Sunspots and Solarflares correlation

Primary LanguageJupyter Notebook

Sun Thoughts



The goal of this project is to find out the correlation between the sunspots and solarflares. My hipothesis is that correlation exists.


The flares dataset is from Kaggle, thanks to Arxiv. The dataset about sunspots is from the Quandl API.


For this project I build a pipeline with all functions to make the statatistics, plots and the report. Just executing the file main.py or main.ipynb all work is done.


The distribution of solar flares in time is shown in the next plot:

Solar Flares

The distribution of sunspots is:


The data for this project is from just one solar cycle, with its maximum in 2013, so is needed more info. It is not clear, but that plots look like a Normal Distribution in time. The proportion of both flares and spots are as follow:

dist flares

dist spots

Both distributions look like a Poisson Distribution. That makes sense, after all both phenomena are "rare" events. The next plot shows the flares classification. There is no data about A-class flares:

Flare classes

With this analysis, I've tried to find the correlation between solar flares and sunspots. For that I use Pearson, Spearman and Kendall correlations to look for linear and non-linear correlation. First, Pearson correlation:


Pearson correlation between the flares number and spot number is 0.32

Pearson correlation between both monthly averages is 0.5

Pearson correlation between spot monthly average and flares monthly maximum is 0.35

It seems there is no linear correlation between both variables, except in the monthly averages (reference).

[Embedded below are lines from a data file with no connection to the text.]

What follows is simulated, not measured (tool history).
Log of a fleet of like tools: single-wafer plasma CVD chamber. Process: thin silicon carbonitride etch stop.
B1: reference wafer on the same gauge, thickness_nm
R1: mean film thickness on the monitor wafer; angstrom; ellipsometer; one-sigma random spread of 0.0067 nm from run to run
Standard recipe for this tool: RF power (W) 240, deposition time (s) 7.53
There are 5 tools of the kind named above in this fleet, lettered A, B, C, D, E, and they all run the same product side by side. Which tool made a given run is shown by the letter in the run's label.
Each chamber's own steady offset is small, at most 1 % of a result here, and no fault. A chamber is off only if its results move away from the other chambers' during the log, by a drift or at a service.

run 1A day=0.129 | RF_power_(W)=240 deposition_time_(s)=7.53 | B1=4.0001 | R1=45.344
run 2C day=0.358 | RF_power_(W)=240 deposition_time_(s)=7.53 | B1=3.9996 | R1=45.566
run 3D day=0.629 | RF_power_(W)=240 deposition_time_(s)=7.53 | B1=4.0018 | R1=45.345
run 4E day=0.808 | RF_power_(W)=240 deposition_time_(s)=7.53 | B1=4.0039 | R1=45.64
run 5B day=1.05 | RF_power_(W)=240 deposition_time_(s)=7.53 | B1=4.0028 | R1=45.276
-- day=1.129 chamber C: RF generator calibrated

Spearman correlation between the flares number and spot number is 0.38

Spearman correlation between both monthly averages is 0.75

Spearman correlation between spot monthly average and flares monthly maximum is 0.71

In this case there is a strong non-linear correlation between the monthly averages and the spot monthly average with flares monthly maximum. Now Kendall correlation:


Kendall correlation between the flares number and spot number is 0.27

Kendall correlation between both monthly averages is 0.56

Kendall correlation between spot monthly average and flares monthly maximum is 0.52

With all this data, effectively there is some kind of correlation between solar flares and sunspots, and therefore between both and coronal mass ejections (CME), which can be cause of serious damage in technological fields. For causality research would be neccesary more analysis with mora data, as the sunspots size or bigger temporal range.